In general you want to test your sphere vs the plane of the triangle, the edges of the triangle and the vertexes of the triangle. When colliding with a mesh you should flag edges and vertexes when tested, because they are shared between triangles and you want to avoid testing them more than once.

Depending on what you are doing you may also have to handle the response. Does the sphere slide along your triangle for instance, if it hits at and oblique angle (which it almost always does). Also if dong response you have to handle two contact intersections, where you slide along the cross product of the normals of the contacts.  It's kind of like your pushing your sphere up a V shaped trench but it actually covers a lot more cases than that. That's the easiest way to think about it though.

When I wrote it, I started with a simple tutorial but it by far did not cover a lot of stuff.  It look me a couple months to actually get it to the point where I could use it for character mesh interactions. However it did end up working very well after everything was debugged and I never got stuck in the geometry. I'm guess there are a lot of decent tutorials these days however.
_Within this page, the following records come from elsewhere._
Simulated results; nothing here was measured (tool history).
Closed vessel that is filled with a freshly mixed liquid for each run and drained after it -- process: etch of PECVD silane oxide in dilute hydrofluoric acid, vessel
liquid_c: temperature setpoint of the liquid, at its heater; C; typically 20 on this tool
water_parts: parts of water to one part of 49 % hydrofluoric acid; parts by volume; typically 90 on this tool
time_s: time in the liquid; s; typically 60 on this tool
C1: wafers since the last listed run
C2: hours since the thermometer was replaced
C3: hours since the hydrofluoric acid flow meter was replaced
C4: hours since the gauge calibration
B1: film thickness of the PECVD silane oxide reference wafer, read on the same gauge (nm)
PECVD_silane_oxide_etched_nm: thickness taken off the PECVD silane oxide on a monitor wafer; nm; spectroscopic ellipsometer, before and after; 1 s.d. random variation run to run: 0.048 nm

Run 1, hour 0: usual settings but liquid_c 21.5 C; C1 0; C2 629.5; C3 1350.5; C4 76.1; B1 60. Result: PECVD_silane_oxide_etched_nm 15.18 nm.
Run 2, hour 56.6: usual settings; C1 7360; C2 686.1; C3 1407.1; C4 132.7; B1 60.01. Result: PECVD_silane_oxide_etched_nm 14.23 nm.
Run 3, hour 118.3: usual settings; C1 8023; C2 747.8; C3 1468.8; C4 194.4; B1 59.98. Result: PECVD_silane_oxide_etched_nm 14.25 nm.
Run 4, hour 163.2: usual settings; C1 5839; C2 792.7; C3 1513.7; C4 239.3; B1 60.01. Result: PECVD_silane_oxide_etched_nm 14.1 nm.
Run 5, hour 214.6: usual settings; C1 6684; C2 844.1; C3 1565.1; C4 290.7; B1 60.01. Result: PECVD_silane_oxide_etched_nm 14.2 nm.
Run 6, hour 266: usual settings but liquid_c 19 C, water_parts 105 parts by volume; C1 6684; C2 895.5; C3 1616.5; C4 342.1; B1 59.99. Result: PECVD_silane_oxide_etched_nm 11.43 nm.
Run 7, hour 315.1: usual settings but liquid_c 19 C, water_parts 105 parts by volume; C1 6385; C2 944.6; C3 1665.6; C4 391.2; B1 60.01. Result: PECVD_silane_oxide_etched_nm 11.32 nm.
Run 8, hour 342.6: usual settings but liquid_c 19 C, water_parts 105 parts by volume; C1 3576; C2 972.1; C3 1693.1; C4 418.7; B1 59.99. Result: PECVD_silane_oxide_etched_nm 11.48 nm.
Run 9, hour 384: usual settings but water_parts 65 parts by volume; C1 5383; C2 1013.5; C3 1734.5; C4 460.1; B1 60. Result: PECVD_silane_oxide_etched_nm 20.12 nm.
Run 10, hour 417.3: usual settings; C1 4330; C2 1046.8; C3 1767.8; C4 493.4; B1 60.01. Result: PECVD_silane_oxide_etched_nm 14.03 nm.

I would say it's doable if you are a reasonably competent programmer, and also the math really isn't so bad.  Just mostly dot products and cross products.

What exactly do you need it for? 

I'd love to have your code. I'm writing a tennis prediction system. I have it working now with a rectangular net, but I want to do a net that sags in the middle.

Do you need the code to just return a bool, or something like the first time of collision?

Just a bool would be great!

If Alvaro comes with some ground breaking optimized algorithm of sphere-triangle that does not produce first time of collision as a redundant resulting information I am gonna follow this thread

Here is the code for a non-swept sphere, where A,B, and C represent the triangle's three vertices, P represents the sphere centre, and r is the sphere radius. It works beautifully. We are very fortunate to have such algorithms.


// http://realtimecollisiondetection.net/blog/?p=103
bool is_separated(
	custom_math::vector_3 A, 
	custom_math::vector_3 B, 
    custom_math::vector_3 C, 
    custom_math::vector_3 P, 
    double r)
{
	A = A - P;
	B = B - P;
	C = C - P;

	double rr = r * r;
	custom_math::vector_3 V = (B - A).cross(C - A);
	double d = A.dot(V);
	double e = V.dot(V);
	int sep1 = d * d > rr * e;

	if (sep1)
		return true;

	double aa = A.dot(A);
	double ab = A.dot(B);
	double ac = A.dot(C);
	int sep2 = (aa > rr) & (ab > aa) & (ac > aa);

	if (sep2)
		return true;

	double bb = B.dot(B);
	double bc = B.dot(C);
	int sep3 = (bb > rr) & (ab > bb) & (bc > bb);

	if (sep3)
		return true;

	double cc = C.dot(C);
	int sep4 = (cc > rr) & (ac > cc) & (bc > cc);

	if (sep4)
		return true;

	custom_math::vector_3 AB = B - A;
	custom_math::vector_3 BC = C - B;
	custom_math::vector_3 CA = A - C;

	double d1 = ab - aa;
	double e1 = AB.dot(AB);

	custom_math::vector_3 Q1 = A * e1 - AB * d1;
	custom_math::vector_3 QC = C * e1 - Q1;
	int sep5 = (Q1.dot(Q1) > rr * e1 * e1) & (Q1.dot(QC) > 0);

	if (sep5)
		return true;

	double d2 = bc - bb;
	double e2 = BC.dot(BC);
	
	custom_math::vector_3 Q2 = B * e2 - BC * d2;
	custom_math::vector_3 QA = A * e2 - Q2;
	int sep6 = (Q2.dot(Q2) > rr * e2 * e2) & (Q2.dot(QA) > 0);

	if (sep6)
		return true;

	double d3 = ac - cc;
	double e3 = CA.dot(CA);

	custom_math::vector_3 Q3 = C * e3 - CA * d3;
	custom_math::vector_3 QB = B * e3 - Q3;
	int sep7 = (Q3.dot(Q3) > rr * e3 * e3) & (Q3.dot(QB) > 0);

	if (sep7)
		return true;

	return false;
}

I don't know if I'll find the time to implement it, but here's my plan. Change the frame of reference so the triangle is swept, and the sphere is in place. The swept triangle covers a section of space that is a triangular prism. Make out that prism out of 8 triangles and call the function for the non-swept case 8 times. The performance might not be great, but you'd had a reference implementation from that.

Does that make sense?

That makes sense, yes. I'll give it a shot. Thank you so much!

Actually, it comes to mind that I only have to do the collision detection if the ball is on one side of the net at some time and on the other side of the net at that time + delta time. The system I have now supports net types of: rectangular (made of two triangles), regulation (made of three triangles), and saggy (made of many triangles). The collision detection works with all nets, which are basically just a bunch of triangles.

Thanks for the ideas, however! I'm just not sure how to sweep the triangle. Should I simply stretch out the triangle in the direction of its face normal? How far should I stretch it out? I dunno.